Principals who took exception to the resolution said it provides a backdoor way for people opposed to innovation schools — primarily teachers union leaders — to bring those schools back into the fold, by allowing what had been an internal process to be exposed to the political machinations of outside interest groups.
Some innovation principals have had recent first-hand experience of DCTA representatives stirring up discord during innovation votes. They said they feared this would grow far worse if individual waivers became fair game.

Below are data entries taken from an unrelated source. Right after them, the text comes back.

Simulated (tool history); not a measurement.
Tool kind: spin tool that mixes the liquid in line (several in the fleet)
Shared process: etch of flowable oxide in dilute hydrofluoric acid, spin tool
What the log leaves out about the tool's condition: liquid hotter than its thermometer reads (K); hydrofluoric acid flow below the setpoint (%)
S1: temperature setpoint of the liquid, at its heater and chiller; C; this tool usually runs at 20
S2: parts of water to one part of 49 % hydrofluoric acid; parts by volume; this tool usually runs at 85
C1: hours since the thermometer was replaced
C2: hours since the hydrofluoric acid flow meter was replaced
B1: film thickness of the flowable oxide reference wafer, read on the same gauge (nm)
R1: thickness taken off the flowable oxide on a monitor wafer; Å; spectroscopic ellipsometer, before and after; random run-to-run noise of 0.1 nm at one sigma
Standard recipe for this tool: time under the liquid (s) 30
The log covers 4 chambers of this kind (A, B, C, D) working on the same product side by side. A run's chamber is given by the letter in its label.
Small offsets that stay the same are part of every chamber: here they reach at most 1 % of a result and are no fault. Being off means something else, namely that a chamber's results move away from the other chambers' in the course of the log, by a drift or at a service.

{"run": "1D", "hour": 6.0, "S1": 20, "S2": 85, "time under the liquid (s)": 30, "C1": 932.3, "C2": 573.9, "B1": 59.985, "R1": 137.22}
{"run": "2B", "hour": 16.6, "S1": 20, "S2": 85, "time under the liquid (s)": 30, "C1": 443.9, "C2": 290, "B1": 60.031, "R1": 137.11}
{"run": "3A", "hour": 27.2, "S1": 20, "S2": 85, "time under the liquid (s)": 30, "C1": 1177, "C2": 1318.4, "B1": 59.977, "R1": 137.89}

Allowing votes on individual waivers would also weaken plans, developed organically through a collaborative process, by potentially removing integral components. Here’s how Blake Hammond, principal at Green Valley Elementary, an innovation school, described the issue:
“When a community goes through a painstaking, time-intensive collaborative process to construct a plan, if a small number of dissidents are able to cherry-pick away the things they don’t like, the power of the plan goes out the window. I understand that some educators don’t like waiving rights they won in collective bargaining. But what’s most important is the collaboration between all stakeholders including staff, students, and the community to ensure that everyone has a clear alignment with the mission and vision of the path forward, all in the interest of student achievement.”
During the March 5 conversation about the proposed resolution, at-large school board member Barbara O’Brien said the resolution seemed adult rather than child focused.
“I totally understand the issue of worker rights, but I am also looking forward to when we also include the rights of students to have schools that are quickly adaptive to their needs and we don’t waste half a school year or a full school year trying to figure out a way to educate kids who are behind,” O’Brien said.